Marah Stith McLeod Joins NDLS Faculty


Author: Denise Wager

Marah Stith McLeod

Marah Stith McLeod has joined the Notre Dame Law School faculty as an associate professor. Her research explores legal and ethical problems in criminal law and criminal procedure. Her work seeks to promote better-informed and reasoned decisions as well as the appropriate and effective distribution of power among decision makers in the criminal justice system.

McLeod’s scholarship is motivated by a sense of commitment to the vulnerable and to the rule of law. The first commitment leads her to focus on decisions in criminal law and procedure that may harm the weak or victimized, particularly defendants, prisoners, and communities affected by crime. The second leads her to focus on how criminal justice decisions can be made more transparent and attuned to public conceptions of morality and fairness. In recent work she has challenged the power of prison administrators to create death row as an additional punishment for death-sentenced prisoners and she is currently researching the lack of transparency in the plea bargaining process.

McLeod has served in two federal clerkships — including with U.S. Supreme Court Associate Justice Clarence Thomas — as well several years in government and corporate law. Recently, she said she felt a call to education and applied for a fellowship at Columbia Law School.

“I wanted to spend my days in personal interaction with colleagues and students who share my appreciation for the power and responsibility of the law,” McLeod said. “I am eager to help students learn to understand and channel the law and their talents and training to build a better and more just society.”

McLeod said she was drawn to Notre Dame Law School because of the influential work and character of the faculty — some of whom she has worked with in the past — and Notre Dame’s distinctive mission.

“Notre Dame treasures and delights in its Catholic identity and mission and that is beautifully reflected in the students and faculty,” McLeod said. “I can’t imagine a better place to grow as a teacher and scholar and to help others do the same.”
Coming to Notre Dame also brings McLeod back to her Indiana roots. Her family is from Valparaiso and she is grateful to be able to move with her son and husband to be again close to her parents, “who gave me everything and instilled in me the importance of family.”

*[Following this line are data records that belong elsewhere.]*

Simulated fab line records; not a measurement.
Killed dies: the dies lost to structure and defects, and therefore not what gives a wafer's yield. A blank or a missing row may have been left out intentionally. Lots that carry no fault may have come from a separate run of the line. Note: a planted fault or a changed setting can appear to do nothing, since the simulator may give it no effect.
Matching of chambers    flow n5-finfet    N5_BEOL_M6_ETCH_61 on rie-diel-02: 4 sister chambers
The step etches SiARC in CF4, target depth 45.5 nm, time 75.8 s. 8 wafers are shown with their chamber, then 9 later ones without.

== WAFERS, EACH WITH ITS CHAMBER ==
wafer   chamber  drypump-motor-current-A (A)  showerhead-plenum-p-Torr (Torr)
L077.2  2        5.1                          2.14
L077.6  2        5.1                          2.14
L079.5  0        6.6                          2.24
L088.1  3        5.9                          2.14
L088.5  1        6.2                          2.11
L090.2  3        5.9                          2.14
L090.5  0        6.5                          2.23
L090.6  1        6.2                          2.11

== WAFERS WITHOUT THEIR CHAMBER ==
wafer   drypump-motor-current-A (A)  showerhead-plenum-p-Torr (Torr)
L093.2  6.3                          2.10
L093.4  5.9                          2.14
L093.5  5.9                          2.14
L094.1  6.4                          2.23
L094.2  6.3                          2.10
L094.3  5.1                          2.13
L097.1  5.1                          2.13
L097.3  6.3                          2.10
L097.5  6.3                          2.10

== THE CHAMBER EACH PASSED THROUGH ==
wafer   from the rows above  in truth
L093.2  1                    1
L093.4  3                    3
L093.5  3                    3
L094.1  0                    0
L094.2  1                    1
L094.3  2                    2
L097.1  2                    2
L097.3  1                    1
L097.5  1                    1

That family includes many legal professionals and McLeod knew from an early age that she wanted to attend law school. After graduating with a degree in government from Harvard University, McLeod took a year off before law school to volunteer with Mother Teresa’s Missionaries of Charity at the Daya Dan Orphanage in Kolkata, India. The experience had a profound impact on her.

“The children in Kolkata taught me how the simplest acts of love can bring joy and hope to another human being,” McLeod said. “They reminded me that we are called not so much to change the world, but to uplift daily the lives of others in concrete and personal ways.

“Those children in India humbled me because they cared only about love and were so joyful when given love – they paid no mind to luxuries and had no vanity. Those children taught me to keep my personal goals in perspective and to appreciate the many ways I can and ought to direct my life and work to bring joy to others.”

After graduating from Yale Law School, McLeod clerked for Judge Diarmuid F. O’Scannlain of the United States Court of Appeals for the Ninth Circuit before clerking for Justice Thomas. At the Supreme Court she assisted Justice Thomas with research and opinions, primarily on criminal cases.

Between her clerkships McLeod worked in the Office of the Legal Counsel at the U.S. Department of Justice, where she provided legal advice on constitutional questions and statutory challenges, especially in criminal matters. After her clerkship with Justice Thomas, she became a senior litigator at Sidley Austin LLP, managing civil litigation and serving as pro bono counsel in several death penalty cases.

McLeod plans to remain involved in criminal cases and statutory reforms as a law professor, and hopes to kindle in her students an eagerness to pursue their own ways of serving others and promoting a more just society.